Ways in which technology is transforming the electoral process generate both interest and concern among voters, campaign managers, and political scientists alike. Digital technology is playing a critical role this election cycle – it’s the backbone of campaign advertising, polling, communication between candidates and their supporters, voter database management, and even ballot-casting. While some see great potential in the improvements that new technologies could bring into the electoral process, others fear that there may be unforeseen risks involved.*
In our earlier 2016 Campaigns Go Digital “Technology Trends” post, we explored the various ways candidates use technology to reach voters. This time, the focus is on technologies that have an impact on the administration of elections, from voting machines and e-voting to polling and online voter registration.
America’s Voting Technology Crisis – The Atlantic
With the 2016 campaign underway, the issue of aging voting machines has come under the spotlight. Just like no one expects a laptop to last a decade, voting machines, too, have an expiration date. It turns out that most of the equipment used nationwide today was designed and engineered back in the 1990s, and naturally, these machines are dangerously close to the end of their lifespans. The older the technology, the higher the risk of it malfunctioning. Unless the issue of aging voting machines is addressed and proper precautions are taken, there is a high chance that Election Day will be less about who won or lost, and more about how the voting system failed.
So many of our daily tasks are now done online – we have our online calendars, banking accounts, shopping carts, etc. Naturally, people wonder why voting can’t be done online, too. However, security experts say the technology is nowhere near secure enough for something as crucial as the democratic process to migrate online. The stakes are simply too high, and recent cases of cybersecurity breaches prove that with the current state of technology, voting over the Internet would be a very bad idea.
Advocates for online voting claim that being able to use your smartphone to cast your ballot would increase voter turnout. However, studies performed in other countries show that Internet voting has a negligible effect on voter participation. For instance, efforts in Canada and Switzerland found that it only caused some people to vote earlier but didn’t actually cause more people to vote.
What’s the Matter With Polling? – The New York Times
Expansion of cellphone use has been identified as one of the main trends that’s driving the increasing unreliability of election polling in the United States. With an estimated 43% of people relying entirely on cell phones as their primary communication tool, the established practice of polling people by calling landline phone numbers has become outdated and inaccurate. So what’s the solution for election polling? What do we replace the old method with? How do we ensure the new strategy is effective? One thing that sociologists and polling experts agree on is that this process will take time and some experimentation.

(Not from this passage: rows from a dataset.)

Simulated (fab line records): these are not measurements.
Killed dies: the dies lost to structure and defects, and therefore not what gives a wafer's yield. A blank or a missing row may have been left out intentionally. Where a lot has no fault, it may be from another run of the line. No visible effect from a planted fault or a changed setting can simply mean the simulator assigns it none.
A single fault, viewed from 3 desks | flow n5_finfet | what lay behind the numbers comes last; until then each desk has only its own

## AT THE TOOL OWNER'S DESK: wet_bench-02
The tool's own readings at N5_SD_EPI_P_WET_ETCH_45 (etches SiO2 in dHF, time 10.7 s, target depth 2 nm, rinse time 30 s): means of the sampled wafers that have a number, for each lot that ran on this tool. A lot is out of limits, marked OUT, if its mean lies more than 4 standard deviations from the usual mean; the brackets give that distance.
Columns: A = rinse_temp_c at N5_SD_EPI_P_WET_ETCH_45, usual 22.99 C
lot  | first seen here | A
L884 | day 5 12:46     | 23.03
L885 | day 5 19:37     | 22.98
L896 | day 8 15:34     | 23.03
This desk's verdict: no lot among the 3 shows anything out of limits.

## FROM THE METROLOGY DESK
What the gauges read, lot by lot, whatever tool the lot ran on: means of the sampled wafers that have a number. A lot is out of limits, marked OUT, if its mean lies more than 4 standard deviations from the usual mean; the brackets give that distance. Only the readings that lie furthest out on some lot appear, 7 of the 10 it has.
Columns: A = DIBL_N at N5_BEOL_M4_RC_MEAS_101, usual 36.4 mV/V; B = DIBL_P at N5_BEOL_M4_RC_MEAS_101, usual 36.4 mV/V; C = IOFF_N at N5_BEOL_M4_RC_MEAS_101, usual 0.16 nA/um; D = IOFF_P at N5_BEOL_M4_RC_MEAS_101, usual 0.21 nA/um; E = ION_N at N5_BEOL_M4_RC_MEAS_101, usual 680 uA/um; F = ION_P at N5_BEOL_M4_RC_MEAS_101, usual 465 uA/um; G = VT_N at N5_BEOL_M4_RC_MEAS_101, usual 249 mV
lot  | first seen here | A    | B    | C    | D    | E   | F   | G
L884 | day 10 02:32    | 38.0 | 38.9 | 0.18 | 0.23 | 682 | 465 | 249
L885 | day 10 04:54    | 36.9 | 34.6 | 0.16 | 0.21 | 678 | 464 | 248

Frontline’s analysis of voting laws nationwide shows that since the last presidential election, at least 18 states have introduced new regulations which, one way or the other, limit voters’ access to the ballot – for instance, cutting early-voting hours, limiting felons’ ability to vote, and imposing stricter voter ID laws. The latter, especially, has become the subject of numerous debates. Some argue that voter ID laws are in direct violation of the Voting Rights Act, and disproportionately impact poor and minority communities, who are less likely to have the money needed to obtain photo ID. Others claim that the laws are necessary to combat voter impersonation fraud and thus, protect the democratic process from potential scams and election falsification. The upcoming 2016 election may present the best test yet of the laws’ true impact.
Online Voter Registration. Trends in Development and Implementation – The Pew Charitable Trusts
When President Barack Obama was first elected in 2008, Arizona and Washington were the only two states that offered online voter registration. As of February 2016, a total of 30 states offer that service. This report outlines the benefits of online voter registration and also discusses some shortcomings and challenges that states face as they upgrade their voting operations systems.
*IDEA is not affiliated with any political party and promotes no particular political ideology.